Saturday, July 7, 2012

St. Thomas More in Morrisville, right before election day!

Could it really just be a coincidence that Bucks County is about to be blessed with performances of the wonderful play about the patron saint of attorneys, civil servants, politicians, and statesmen?  From 10/26 till 11/11, there will be performances of A Man for All Seasons in Morrisville's Heritage Center.

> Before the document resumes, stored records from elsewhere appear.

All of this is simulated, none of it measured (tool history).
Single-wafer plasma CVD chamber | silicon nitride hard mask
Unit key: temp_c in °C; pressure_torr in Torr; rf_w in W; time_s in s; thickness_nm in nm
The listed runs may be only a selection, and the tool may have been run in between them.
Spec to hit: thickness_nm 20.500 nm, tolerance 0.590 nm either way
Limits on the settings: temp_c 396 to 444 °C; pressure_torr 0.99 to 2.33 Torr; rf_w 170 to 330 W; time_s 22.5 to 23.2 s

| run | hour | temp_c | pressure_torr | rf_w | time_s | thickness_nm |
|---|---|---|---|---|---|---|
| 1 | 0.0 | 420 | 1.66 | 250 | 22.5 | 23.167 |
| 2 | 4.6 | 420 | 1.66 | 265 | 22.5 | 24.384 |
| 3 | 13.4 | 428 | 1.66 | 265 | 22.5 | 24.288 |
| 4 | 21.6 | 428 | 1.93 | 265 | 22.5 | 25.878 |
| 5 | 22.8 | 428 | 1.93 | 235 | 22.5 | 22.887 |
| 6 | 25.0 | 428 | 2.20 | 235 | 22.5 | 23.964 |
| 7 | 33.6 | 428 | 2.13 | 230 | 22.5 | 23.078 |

Saint Thomas More was a martyr for conscience against draconian and absolutely unjust mandates of a secular leader.  As per the Catholic Encyclopedia,
  • it was in 1530, that there "came the royal proclamation ordering the clergy to acknowledge Henry as 'Supreme Head' of the Church....[Sir Thomas More's] firm opposition to Henry's designs in regard to the divorce [from Catherine of Aragon], the papal supremacy, and the laws against heretics, speedily lost him the royal favour, and in May, 1532, he resigned his post of Lord Chancellor....
  • "For the next eighteen months More lived in seclusion....Anxious to avoid a public rupture with Henry he stayed away from Anne Boleyn's coronation....Neutrality, however, did not suit Henry....
  • "In March, 1534, the Act of Succession was passed which required all who should be called upon to take an oath acknowledging the issue of Henry and Anne as legitimate heirs to the throne, and to this was added a clause repudiating 'any foreign authority, prince or potentate'. On 14 April, More was summoned to Lambeth to take the oath and, on his refusal, was committed to the custody of the Abbot of Westminster. Four days later he was removed to the Tower....
  • "In June, [Richard] Rich, the solicitor-general, held a conversation with More and, in reporting it, declared that More had denied Parliament's power to confer ecclesiastical supremacy on Henry....On 1 July, More was indicted for high treason.... More denied the chief charges of the indictment...and denounced Rich, the solicitor-general and chief witness against him as a perjuror....certainly no martyr ever surpassed him in fortitude"
A Man for All Seasons was the winner of the 1966 Academcy Award for Best Picture. It is difficult to not have chills run up one's spine, upon first hearing More's immortal words: "I die his majesty's good servant, but God's first."